Tags
Children, Freedom, Gratitude, Individuality, Motivation, School LIfe, Sight Loss, Sight Loss in Children, Unique
Reaching for the pitted snapped chunky wax crayon that I thought I needed, I joined in with my 5-year-old friends and coloured in the photocopied squirrel in front of me. As my lively hand began colouring in what I thought was inside the lines, I was halted mid stroke by an alarmed voice. One of the blurry children on my table was horrified that my squirrel was purple and shot out of his chair to go and tell the teacher about my rebellion in a room full of conformists. As the teacher loomed over me and gave me a row for my colourful creative creature, I was mystified about the problem that everyone else saw but was oblivious to me. I thought that I was colouring in the same as everyone else but apparently my purple squirrel did not match the dark red ones that were scattered around me. When the teacher asked me if I had ever seen a purple squirrel before, I answered I had never seen a squirrel before so I had no idea what colour they were. Being 5 was hard enough but when you only had partial sight on top of that, things get a whole lot harder.

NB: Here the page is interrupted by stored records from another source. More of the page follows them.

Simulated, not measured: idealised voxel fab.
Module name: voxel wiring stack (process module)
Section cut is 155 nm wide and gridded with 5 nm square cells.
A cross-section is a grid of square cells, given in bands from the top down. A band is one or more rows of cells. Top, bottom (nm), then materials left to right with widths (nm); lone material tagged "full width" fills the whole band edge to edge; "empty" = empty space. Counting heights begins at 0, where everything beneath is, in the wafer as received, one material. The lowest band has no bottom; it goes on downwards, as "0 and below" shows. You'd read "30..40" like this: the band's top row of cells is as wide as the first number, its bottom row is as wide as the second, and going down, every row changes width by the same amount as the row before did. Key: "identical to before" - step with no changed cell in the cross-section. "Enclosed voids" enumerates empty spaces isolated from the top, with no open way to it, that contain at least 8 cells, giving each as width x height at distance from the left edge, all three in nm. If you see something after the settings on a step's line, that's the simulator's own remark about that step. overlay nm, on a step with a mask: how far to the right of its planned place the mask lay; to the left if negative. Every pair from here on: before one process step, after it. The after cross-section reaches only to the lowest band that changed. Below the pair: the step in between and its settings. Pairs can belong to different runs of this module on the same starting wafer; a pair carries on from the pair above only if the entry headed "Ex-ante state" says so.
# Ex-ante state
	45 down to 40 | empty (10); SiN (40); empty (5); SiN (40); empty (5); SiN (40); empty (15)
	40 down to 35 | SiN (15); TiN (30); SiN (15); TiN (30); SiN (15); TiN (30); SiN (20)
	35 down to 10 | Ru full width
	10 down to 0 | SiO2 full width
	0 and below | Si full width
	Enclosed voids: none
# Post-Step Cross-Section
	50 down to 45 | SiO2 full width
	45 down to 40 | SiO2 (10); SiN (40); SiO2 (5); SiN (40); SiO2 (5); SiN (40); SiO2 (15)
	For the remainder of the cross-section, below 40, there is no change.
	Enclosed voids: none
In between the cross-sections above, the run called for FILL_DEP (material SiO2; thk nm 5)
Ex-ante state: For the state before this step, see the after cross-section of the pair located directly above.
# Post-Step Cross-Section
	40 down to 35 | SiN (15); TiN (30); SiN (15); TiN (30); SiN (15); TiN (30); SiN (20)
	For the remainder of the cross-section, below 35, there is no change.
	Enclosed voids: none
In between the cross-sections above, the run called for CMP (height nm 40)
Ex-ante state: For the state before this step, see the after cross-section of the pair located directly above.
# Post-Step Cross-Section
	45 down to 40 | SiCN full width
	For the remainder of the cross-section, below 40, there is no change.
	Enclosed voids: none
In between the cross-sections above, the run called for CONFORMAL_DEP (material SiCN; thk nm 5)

I never understood the world that people around me spoke about. When I was young, I thought that people around me were like Superhero’s and possessed powers that could help them see things that I could not and spoke about things that I never knew existed. It seemed that they raced through life retrieving things from what appeared to be the ether, where I only saw blurred space. I used to sit in awe as they used descriptive words about people and objects and I made up my own personal images of what these must look like. My analytical brain could never shut off even as a child as I needed it to stay alert to take in the sensory information that surrounded me that I could not see. Searching my memory bank for the past experiences that each descriptive word was used in became a fun game I loved to play.
I thought that freckles on a person’s face were sparkly particles that the sun had kindly given to a chosen few. I thought that moving clouds were just floater in your eyes when you looked up towards the sky but could never work out how everyone else saw white when I saw black. I thought that badgers were the same size of frogs as the outlines looked so similar in the books that I held close to my face to see. I thought that people around me must have fallen off pavement edges and rolled down slopes at least once in their lives to know they were there as I had no depth perception and could not work out how they would have otherwise known. I thought that on a car dashboard there must have been a binocular type gadget somewhere for the driver to see oncoming traffic and the bends in the road. It was fun though as I always thought of things that most children would never think about. Life was never boring.
When I learnt the truth about all these mysteries that I had made up beautiful stories about, the world seemed a little more boring. Living in a world full of purple coloured fast moving blobs that lived in green tall marshmallow type objects, was a far better option than just squirrel in trees. My imagination always had fun. I would love to meet up with my teacher who stood there that day giving me the biggest row ever to thank her for highlighting my inability to conform. Even as a child I chose to be myself in a world that expected perfect clones and learnt to love the beauty where others could see inadequacy. Don’t let any closed off minds spoil how you interpret the world. Your version will always be far more fun, so colour your squirrel however you want.